Many will have heard of the Chacewater to Newquay Railway that passed through St Agnes Parish between 1903 and 1963 but how many know that there was a proposed railway to St Agnes nearly 60 years before this?

In 1845, fifty thousand tons of Welsh coal, very large amounts of Welsh iron, bricks and tiles from Shropshire and slate from Delabole were annually imported into the port of Truro, and all conveyed there by sea around Land’s End. A railway line between the north and south coasts of Cornwall had been needed for a long time thus avoiding, in the winter months, the perilous voyage of 100 miles.

This notice appeared in the West Briton of the 31st October 1845 together with the following Prospectus:

The facilities of a transit by railway from St Agnes to Perran Porth(sic) Chacewater and Truro will open an extensive and very populous district abounding in mines, for the consumption of Welsh coal, and will, it is calculated, require annually as many as 80,000 tons to pass over the line…

St Agnes has been, for centuries, the seat of some of the most productive of the tin mines in Cornwall, and their ores are carried by the ordinary roads to the smelting works at Truro. The copper ores also from the mines of Perran and St Agnes are brought to Truro by an expensive land carriage for shipment to the smelting works of Wales. The carriage of these ores will prove a valuable source of traffic to the railway, as will the carriage from Truro of the immence supplies of timber and other materials required in the mines… A considerable passenger traffic at present exists, and will be augmented by a railway communication between Truro, St Agnes and Perranporth, the latter being the favourite watering-place of the inhabitants of Truro and its vicinity.

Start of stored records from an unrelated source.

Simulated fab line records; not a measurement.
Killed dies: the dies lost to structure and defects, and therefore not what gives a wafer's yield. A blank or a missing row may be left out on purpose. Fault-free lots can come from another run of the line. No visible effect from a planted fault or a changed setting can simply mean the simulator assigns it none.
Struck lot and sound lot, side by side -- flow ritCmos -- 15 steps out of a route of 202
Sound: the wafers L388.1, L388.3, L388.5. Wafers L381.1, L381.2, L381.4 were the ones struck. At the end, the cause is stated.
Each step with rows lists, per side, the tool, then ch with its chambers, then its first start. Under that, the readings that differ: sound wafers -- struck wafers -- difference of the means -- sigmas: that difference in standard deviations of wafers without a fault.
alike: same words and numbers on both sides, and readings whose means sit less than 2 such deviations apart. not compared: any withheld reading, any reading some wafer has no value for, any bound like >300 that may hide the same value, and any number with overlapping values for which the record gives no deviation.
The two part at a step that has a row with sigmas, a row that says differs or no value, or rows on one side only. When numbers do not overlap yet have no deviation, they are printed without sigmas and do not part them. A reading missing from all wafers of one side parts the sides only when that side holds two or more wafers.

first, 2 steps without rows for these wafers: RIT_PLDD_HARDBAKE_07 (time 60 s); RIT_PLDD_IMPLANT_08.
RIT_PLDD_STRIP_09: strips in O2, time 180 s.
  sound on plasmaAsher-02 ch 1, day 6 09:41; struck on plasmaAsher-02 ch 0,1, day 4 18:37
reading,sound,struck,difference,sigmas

The length of the proposed line with its branches was about 15 miles. Plans for the new line were drawn by Engineer Richard Thomas assisted by John Thompson. (These detailed plans are now stored at Kresen Kernow, Redruth). The plans show that the line went from Truro to Penstraze where it branched to Perranporth and Chacewater. The West Briton reported: The Perran Porth(sic) line will diverge from the St Agnes Line about four miles from Truro and will pass down the Coombe, through the Perran Great St George and other mines, to a terminus at Perran Porth, contiguous to the Budnick tin mines. The Chacewater Branch will diverge from the St Agnes line at about the same point and proceed to join the Chacewater Station of the proposed railway through the district.

The plans show the main line to St Agnes continued to the left of the main road from Penstraze through Chiverton and today’s Teagle’s Straight. At Sevenmilestone, to maintain level ground, it diverted right towards Goonbell for about a hundred yards before turning left back to Pennwinick Road. From here it kept to the left of the road cutting through Goonvrea Road and to the left of Vicarage Road and Churchtown. It then crossed Trevaunance Road at the far end past the Rocky Lane junction before finishing on the cliff above the harbour. Here there would have been a turntable or similar to turn the train for the return journey.

Original plan reproduced by permission of Kresen Kernow.


The above plans show the proposed route, marked in a solid black line, with a dotted line on either side showing the permitted deviation. It is interesting to see that at this time, 1845, one side of Vicarage Road was fields. The building that is now the Railway Inn is shown together with the adjoining house, also two buildings opposite Pengarth Road. From there to Churchtown just fields. Houses on the other side of the Vicarage Road had a clear view to the Beacon hence one today named ‘Beacon View’. What would the residents of these houses have thought if a railway line had come through?

In the end the line was never built. I have not been able to find the reason. Perhaps cost, maybe wishful thinking by those involved or could it have been opposition from the residents of St Agnes who didn’t want their village to look like a Wild West town.

A railway did eventually arrive nearly 60 years later. This time the line had a completely different route. From Truro, passengers travelled on the main line to Chacewater Station where they changed trains for the branch line to St Agnes, Perranporth and Newquay. St Agnes residents however, were not happy with the location of this station because of its distance from the village. Valleys and contours of the land meant that it was built a mile outside. Many St Agnes residents preferred to use Goonbell Halt which was closer.

St Agnes Station c1910


Clive Benney is a prolific researcher of Cornish history and an avid collector of St Agnes Parish postcards. He is the Vice-Chairman of St Agnes Museum Trust, the Recorder for St Agnes Old Cornwall Society, a Cornish Bard and the author of many books and articles.


1 thought on “The St Agnes Railway That Never Arrived

  1. Very interesting thank you. This scheme seems a sensible one for the time to ferry ‘freight’ across Cornwall by land rather than by sea.
    It seems there were a few proposals for additional railway lines in Cornwall. There was a proposal in 1864 to put a line along the Idless Valley.
    Then in 1893 a proposal by the North Cornwall or the London and South Western Railway Company was being prepared in some detail to go to Parliament at once, to ‘extend their line to Truro via Wadebridge and Newquay. The line will enter Truro from Idless valley and near Trehaverne and a tunnel will be made going under Pydar Street and giving a station at low level at Ferris Town. Thence the line will be carried to Chapel Hill by a viaduct and a junction will be formed with the Falmouth and Penzance lines to the westward of Truro’.